Horovod#

Ray Train configures the Horovod environment and Rendezvous server for you, allowing you to run your DistributedOptimizer training script. See Horovod documentation for more information.

Quickstart#

import horovod.torch as hvd
import ray
from ray import train
from ray.train import Checkpoint, ScalingConfig
import ray.train.torch  # Need this to use `train.torch.get_device()`
from ray.train.horovod import HorovodTrainer
import torch
import torch.nn as nn

# If using GPUs, set this to True.
use_gpu = False


input_size = 1
layer_size = 15
output_size = 1
num_epochs = 3


class NeuralNetwork(nn.Module):
    def __init__(self):
        super(NeuralNetwork, self).__init__()
        self.layer1 = nn.Linear(input_size, layer_size)
        self.relu = nn.ReLU()
        self.layer2 = nn.Linear(layer_size, output_size)

    def forward(self, input):
        return self.layer2(self.relu(self.layer1(input)))

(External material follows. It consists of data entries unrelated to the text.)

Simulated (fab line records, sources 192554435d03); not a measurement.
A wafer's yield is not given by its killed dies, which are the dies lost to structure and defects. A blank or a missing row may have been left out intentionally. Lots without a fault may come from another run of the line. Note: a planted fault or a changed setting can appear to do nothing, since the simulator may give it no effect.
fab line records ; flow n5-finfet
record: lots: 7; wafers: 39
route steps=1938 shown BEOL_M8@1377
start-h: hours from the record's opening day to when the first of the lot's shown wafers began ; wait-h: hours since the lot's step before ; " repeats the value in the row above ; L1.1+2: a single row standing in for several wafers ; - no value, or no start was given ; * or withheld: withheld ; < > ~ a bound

def train_loop_per_worker():
    hvd.init()
    dataset_shard = train.get_dataset_shard("train")
    model = NeuralNetwork()
    device = train.torch.get_device()
    model.to(device)
    loss_fn = nn.MSELoss()
    lr_scaler = 1
    optimizer = torch.optim.SGD(model.parameters(), lr=0.1 * lr_scaler)
    # Horovod: wrap optimizer with DistributedOptimizer.
    optimizer = hvd.DistributedOptimizer(
        optimizer,
        named_parameters=model.named_parameters(),
        op=hvd.Average,
    )
    for epoch in range(num_epochs):
        model.train()
        for batch in dataset_shard.iter_torch_batches(
            batch_size=32, dtypes=torch.float
        ):
            inputs, labels = torch.unsqueeze(batch["x"], 1), batch["y"]
            outputs = model(inputs)
            loss = loss_fn(outputs, labels)
            optimizer.zero_grad()
            loss.backward()
            optimizer.step()
            print(f"epoch: {epoch}, loss: {loss.item()}")
        train.report(
            {},
            checkpoint=Checkpoint.from_dict(dict(model=model.state_dict())),
        )


train_dataset = ray.data.from_items([{"x": x, "y": x + 1} for x in range(32)])
scaling_config = ScalingConfig(num_workers=3, use_gpu=use_gpu)
trainer = HorovodTrainer(
    train_loop_per_worker=train_loop_per_worker,
    scaling_config=scaling_config,
    datasets={"train": train_dataset},
)
result = trainer.fit()

Updating your training function#

First, you’ll want to update your training function to support distributed training.

If you have a training function that already runs with the Horovod Ray Executor, you should not need to make any additional changes!

To onboard onto Horovod, please visit the Horovod guide.

Creating a HorovodTrainer#

Trainers are the primary Ray Train classes that are used to manage state and execute training. For Horovod, we use a HorovodTrainer that you can setup like this:

from ray.air import ScalingConfig
from ray.train.horovod import HorovodTrainer
# For GPU Training, set `use_gpu` to True.
use_gpu = False
trainer = HorovodTrainer(
    train_func,
    scaling_config=ScalingConfig(use_gpu=use_gpu, num_workers=2)
)

When training with Horovod, we will always use a HorovodTrainer, irrespective of the training framework (e.g. PyTorch or Tensorflow).

To customize the backend setup, you can pass a HorovodConfig:

from ray.air import ScalingConfig
from ray.train.horovod import HorovodTrainer, HorovodConfig

trainer = HorovodTrainer(
    train_func,
    tensorflow_backend=HorovodConfig(...),
    scaling_config=ScalingConfig(num_workers=2),
)

For more configurability, please reference the DataParallelTrainer API.

Running your training function#

With a distributed training function and a Ray Train Trainer, you are now ready to start training!

trainer.fit()

Further reading#

Ray Train’s HorovodTrainer replaces the distributed communication backend of the native libraries with its own implementation. Thus, the remaining integration points remain the same. If you’re using Horovod with PyTorch or Tensorflow, refer to the respective guides for further configuration and information.

If you are implementing your own Horovod-based training routine without using any of the training libraries, we still encourage you to read through e.g. the PyTorch guide, as many of the contents are applicable to generic use cases and can be easily adapted.